He's got proof. fine. So do you.
However, you offered to pay for the abatement.
You offered a solution.
How far you wanna take this is up to you and your lawyer/bank account.
Deal Addict
Jul 3, 2011
4405 posts
1672 upvotes
Thornhill
KristieL867234 wrote:
Sep 10th, 2017 9:50 pm
We consulted our lawyer immediately when he requested the inspection the first time. He said we will tell him no further inspections so we sent a letter to that affect. His lawyer sent another stating basically if we didn't allow the inspection then he would consider not "assuming" the property. Our lawyer said, if you don't do it he won't close, if you do it he may still. So we went ahead.

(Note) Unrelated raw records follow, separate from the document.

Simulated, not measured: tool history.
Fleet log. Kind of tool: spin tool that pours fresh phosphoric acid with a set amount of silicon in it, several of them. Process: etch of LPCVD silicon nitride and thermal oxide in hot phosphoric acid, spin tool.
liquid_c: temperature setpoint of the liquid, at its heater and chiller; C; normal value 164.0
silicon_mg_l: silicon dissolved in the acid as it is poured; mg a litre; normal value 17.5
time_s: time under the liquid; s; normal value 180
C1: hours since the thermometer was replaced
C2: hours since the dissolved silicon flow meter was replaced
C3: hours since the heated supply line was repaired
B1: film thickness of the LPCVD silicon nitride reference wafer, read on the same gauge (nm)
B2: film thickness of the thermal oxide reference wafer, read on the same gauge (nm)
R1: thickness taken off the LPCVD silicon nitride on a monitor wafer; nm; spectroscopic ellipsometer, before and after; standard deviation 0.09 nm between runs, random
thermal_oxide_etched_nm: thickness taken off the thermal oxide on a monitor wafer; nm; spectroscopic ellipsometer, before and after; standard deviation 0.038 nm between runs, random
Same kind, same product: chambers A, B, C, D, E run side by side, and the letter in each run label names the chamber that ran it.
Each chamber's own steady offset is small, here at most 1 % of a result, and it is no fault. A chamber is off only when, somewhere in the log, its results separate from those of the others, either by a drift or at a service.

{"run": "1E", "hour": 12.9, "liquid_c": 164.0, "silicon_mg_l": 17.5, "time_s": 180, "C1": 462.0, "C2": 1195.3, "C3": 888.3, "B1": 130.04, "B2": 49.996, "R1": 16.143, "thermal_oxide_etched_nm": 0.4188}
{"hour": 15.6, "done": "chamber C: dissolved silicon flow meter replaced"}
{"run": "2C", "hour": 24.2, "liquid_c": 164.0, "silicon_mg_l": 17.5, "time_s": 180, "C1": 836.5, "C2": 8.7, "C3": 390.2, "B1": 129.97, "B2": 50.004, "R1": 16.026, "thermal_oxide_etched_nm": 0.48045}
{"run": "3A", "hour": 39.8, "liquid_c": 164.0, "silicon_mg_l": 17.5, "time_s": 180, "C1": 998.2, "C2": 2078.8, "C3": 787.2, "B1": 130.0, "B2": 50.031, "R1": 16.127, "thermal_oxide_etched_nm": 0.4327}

Upon first time to me means the conditional offer.

If you mean when they came back and said they smell mould then if that was all the your lawyer said to you I'd be very surprised.

I believe you saw your position this way
We figure, screw it - we have nothing to hide. Go for it.
[OP]
Newbie
Sep 9, 2017
27 posts
81 upvotes
The closing date was September 1st - it's already past. Initially he requested an extension so we could have time to come to an agreement. He requested his final walk through 2 weeks before the closing, so mid August. His home inspection was completed 3 weeks prior. Nothing changed with our home in the 3 weeks. He stated he "wasn't interested in a competing inspection or a differing opinion of experts" so we asked a contractor to bid on the work as if it was worst case scenario. Our lawyer sent his the quote and asked him to call him to discuss a possible abatement (price reduction) and steps forward. He never called - instead sent a letter stating he wanted a mutual release. The quote was only $7k so I'm guessing it wasn't enough for him, as I do think this was part of a bigger plan to get the cost down significantly in a softer market. We have a solid amount of equity and were willing to give up $10k to just have things firm up. Our realtor thinks we could end up selling for "10's of thousands of dollars" less. That's not including the carrying costs we're incurring.
[OP]
Newbie
Sep 9, 2017
27 posts
81 upvotes
Not a conditional offer at this point. As mentioned, this was a result of his final walk thru - after he had waived all conditions and firmed up. We had another offer on the property for the same $ and were in the middle of signing it back when he came back firm. So we could have sold it otherwise. Perhaps he felt pressured to firm up or he'd lose it and is now feeling buyer's remorse.